Do Metal Sheds Get Hot? (Answered)

  • Written By: Rachel
  • Time to read: 4 min.

Metal sheds get hot because they are excellent conductors of heat and therefore absorb heat from the sun. The inside of an enclosed metal shed can get dangerously hot in the summer.  

Do Metal Sheds Get Hot?

Why Do Metal Sheds Get Hot?

Metal is a good conductor of heat and will transfer heat from one part of the shed to another. This means the shed will absorb heat like a sponge. So if you live in an area with extreme temperature swings between winter and summer, you could find yourself with a hot metal shed one season and a nice warmer interior on sunny days in winter. 

What Are Some Problems Heat Can Cause for My Shed?

The problem is that most people need to realize how hot it gets inside their sheds during the summer months. Metal sheds are not insulated like your house is.

Structural Integrity Can Be Lost Due to Heat

So when you put something in a metal shed made of wood or plastic and then leave it there for any length of time, the heat from the sun will cause those materials to dry out. If you put something that’s already been dried out, like wood, in there for too long, it will warp or even crack. Keep in mind many sheds have wood and plastic parts. Warped or cracked wood can make it harder to open and close doors. 

The sun’s heat causes the metal of your metal shed to expand and contract, which weakens it against rust. To discourage rust, you want to be sure it’s painted. Aesthetically speaking, the paint on the outside of your shed will fade faster than usual because of the heat. The fading can make it look old and worn out. Therefore, be sure to choose a paint made for metal that is well-known for withstanding heat.

Heat Mixed with Moisture Can Cause Mold and Mildew Growth

When heat and moisture combine, mold spores can’t help but grow. You need to be on the lookout for these factors to prevent mold and mildew in your metal shed.

Watch for any signs of mold or mildew, which can cause respiratory problems if inhaled by humans or animals. If you spend a lot of time in a metal shed working or moving things around, you can literally be the source of the mold and mildew. The heat from your body and the humidity you create can lead to mold and mildew growth.

We’ve had old pictures ruined in a shed where mold and mildew got to them. But most of the time, you can imagine that a leak can lead to this issue, or a wet ground beneath the shed can do this. Therefore anything you’ve stored in that shed can wind up with mold and mildew. 

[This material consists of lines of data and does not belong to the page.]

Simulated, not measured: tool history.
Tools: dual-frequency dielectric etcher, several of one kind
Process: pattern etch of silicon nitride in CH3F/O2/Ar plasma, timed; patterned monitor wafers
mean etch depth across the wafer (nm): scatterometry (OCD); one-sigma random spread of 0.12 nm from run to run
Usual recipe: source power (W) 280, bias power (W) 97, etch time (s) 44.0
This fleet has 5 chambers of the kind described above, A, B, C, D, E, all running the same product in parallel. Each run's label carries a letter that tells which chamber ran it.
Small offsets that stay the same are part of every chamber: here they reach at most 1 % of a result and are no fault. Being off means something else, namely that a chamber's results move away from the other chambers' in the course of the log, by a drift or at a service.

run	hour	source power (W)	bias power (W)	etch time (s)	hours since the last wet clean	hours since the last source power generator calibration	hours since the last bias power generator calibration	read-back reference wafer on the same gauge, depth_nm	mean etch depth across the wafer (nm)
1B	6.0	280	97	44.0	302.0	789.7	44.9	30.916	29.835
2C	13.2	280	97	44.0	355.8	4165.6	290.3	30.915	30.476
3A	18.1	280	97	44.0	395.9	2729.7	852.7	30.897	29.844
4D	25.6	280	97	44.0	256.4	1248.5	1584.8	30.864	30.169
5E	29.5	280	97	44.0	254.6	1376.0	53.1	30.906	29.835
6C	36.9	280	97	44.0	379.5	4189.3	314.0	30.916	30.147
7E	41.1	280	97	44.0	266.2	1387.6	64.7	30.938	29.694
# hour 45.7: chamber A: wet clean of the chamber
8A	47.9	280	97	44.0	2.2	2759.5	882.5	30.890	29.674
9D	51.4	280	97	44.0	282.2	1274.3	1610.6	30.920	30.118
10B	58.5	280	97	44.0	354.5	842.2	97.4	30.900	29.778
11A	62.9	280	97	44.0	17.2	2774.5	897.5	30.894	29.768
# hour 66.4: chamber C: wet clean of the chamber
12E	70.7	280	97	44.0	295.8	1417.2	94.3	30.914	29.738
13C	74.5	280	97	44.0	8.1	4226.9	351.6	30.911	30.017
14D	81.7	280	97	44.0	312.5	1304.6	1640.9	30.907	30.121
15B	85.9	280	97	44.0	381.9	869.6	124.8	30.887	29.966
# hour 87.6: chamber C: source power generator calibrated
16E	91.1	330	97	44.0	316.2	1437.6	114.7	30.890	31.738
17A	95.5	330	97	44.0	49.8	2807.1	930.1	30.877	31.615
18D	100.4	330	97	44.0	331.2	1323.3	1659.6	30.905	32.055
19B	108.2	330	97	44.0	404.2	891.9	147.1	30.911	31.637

So how do you stop mold and mildew from ruining everything? If possible, ensure that you have proper ventilation by installing vents on all sides of the shed. This will let in the fresh air and help to keep your belongings dry.

You should also make sure that you don’t store items that are likely to attract mold or mildew, such as cardboard boxes and newspapers. You should also be careful about storing items that are too damp, such as towels or blankets, as these can become breeding grounds for mold and mildew if they get wet.

Pests, Like Termites and Rodents, Are Drawn to Warm Shelters 

 Because they are attracted to warmth, the heat of a metal shed leads to pests like termites and rodents. The warmer it is inside, the more likely pests will try to get in. Stored items can rot, and that attracts insects. So be prepared to treat your shed for pests, not just your house. And try to get the temperature regulated as well as you can. 

What Are Some Things I Can Do About the Heat?

 Many metal buildings I’ve been in have no insulation at all, so think about adding some if heat is an issue. But I also wanted to mention other things.

Ensure that you have proper ventilation by installing vents on all sides of the shed. These will allow air to flow through your shed, helping it stay cool in the sun. The vents help to circulate the warm air in the building and out into the cooler air outside, which helps to keep your structure cool. It also keeps the air from becoming too moist. It’s much less expensive than my next suggestion.

If you have an air conditioner, running that AC in your shed might be worth considering when the heat gets extreme. This will help keep things cool enough inside so that high temperatures don’t damage items or parts of the shed itself. You can also use weatherstripping around doors and windows and insulation on the walls. These will all help keep heat out of your shed and cool air from the AC unit inside.